• Welcome! The TrekBBS is the number one place to chat about Star Trek with like-minded fans.
    If you are not already a member then please register an account and join in the discussion!

TOS set during the 22nd Century!?

The Wrath of Khan was two-faced on the dating - the title card identified the time period as the 23rd century, yet Khan said that he ruled a large part of Earth two centuries before, which would place his rule in the late 21st century.

Maybe that was the intent. After all, the mid-1990s were a lot closer in 1982 than they were in 1967, so it's quite possible the filmmakers were retconning the timeframe of the Eugenics Wars, pushing them into the future to make it less implausible to contemporary audiences.

But doesn't Khan specifically mention 1996 in TWOK?
 
But doesn't Khan specifically mention 1996 in TWOK?

Oh, yeah, he did. That would just make it a continuity glitch, then -- copying what "Space Seed" said without thinking it through, the same way Ron Moore had an admiral in "Doctor Bashir, I Presume" say the Eugenics Wars were 200 years earlier because he was just copying what TWOK said rather than thinking it through and realizing it'd be more like 380 years by that point.
 
Add to the list of "two hundred years" references Sulu's comment about the handgun he found in Shore Leave - an antiquie which hadn't been manufactured for a couple of centuries, according to him.
The Smith & Wesson Model 10 is still in production (four inch barrel only), at what point in time will it be no longer manufactured? If they are produced passed the time period of the third world war, then Sulu's estimate is fine.

Also, Sulu statement of "hasn't been one like this made in a couple of centuries," could be somewhat vague. Today someone could make the general conversation statement that the American Civil War started " a couple of centuries ago," and they would not be politely called on the 49 year inaccuracy. General conversation.

And in Space Seed, Kirk's response of "two centuries we estimate," might have been partially base on his earlier belief that they were dealing with a DY-500 spacecraft built sometime in the 21st century. Plus Kirk might not have been making any effort to be precise with a semiconscious man.

But doesn't Khan specifically mention 1996 in TWOK?
Chekov said he was from the late 20th century, and never gave the exact year.

Khan's statement in TWOK of be from 200 years in the past (okay this is a stretch) might be from no one ever correcting what Kirk first told him.

:)
 
Last edited:
Chekov said he was from the late 20th century, and never gave the exact year.

Khan's statement in TWOK of be from 200 years in the past (okay this is a stretch) might be from no one ever correcting what Kirk first told him.

Sorry, but Khan himself did give the year. I initially forgot that myself, but have since been put straight.
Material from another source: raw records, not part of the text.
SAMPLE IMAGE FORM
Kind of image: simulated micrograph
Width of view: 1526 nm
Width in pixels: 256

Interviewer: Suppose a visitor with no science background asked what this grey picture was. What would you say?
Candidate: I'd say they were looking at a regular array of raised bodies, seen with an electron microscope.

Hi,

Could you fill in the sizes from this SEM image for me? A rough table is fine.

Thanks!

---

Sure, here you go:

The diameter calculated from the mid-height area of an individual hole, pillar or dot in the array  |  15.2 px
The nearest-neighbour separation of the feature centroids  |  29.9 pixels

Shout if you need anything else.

http://www.chakoteya.net/movies/movie2.html
Do you mean he never told you the tale? To amuse your Captain? No? Never told you how the Enterprise picked up the Botany Bay, lost in space in the year nineteen hundred and ninety-six, myself and the ship's company in cryogenic freeze?

Then a few lines later in the same scene:
On Earth, ...two hundred years ago, ...I was a prince, ...with power over millions.
 
Interestingly, Khan's line in the script was originally "three hundred years ago." An October 14, 1981 de Forest Research memo correctly noted that the series was usually dated as being two hundred years in the future, not three hundred, so the line was changed.

The memo doesn't mention the vintage of the Romulan ale nor the opening "In the 23rd Century..." title card, suggesting they weren't developed until later, which is probably why the movie is inconsistent about when it is set.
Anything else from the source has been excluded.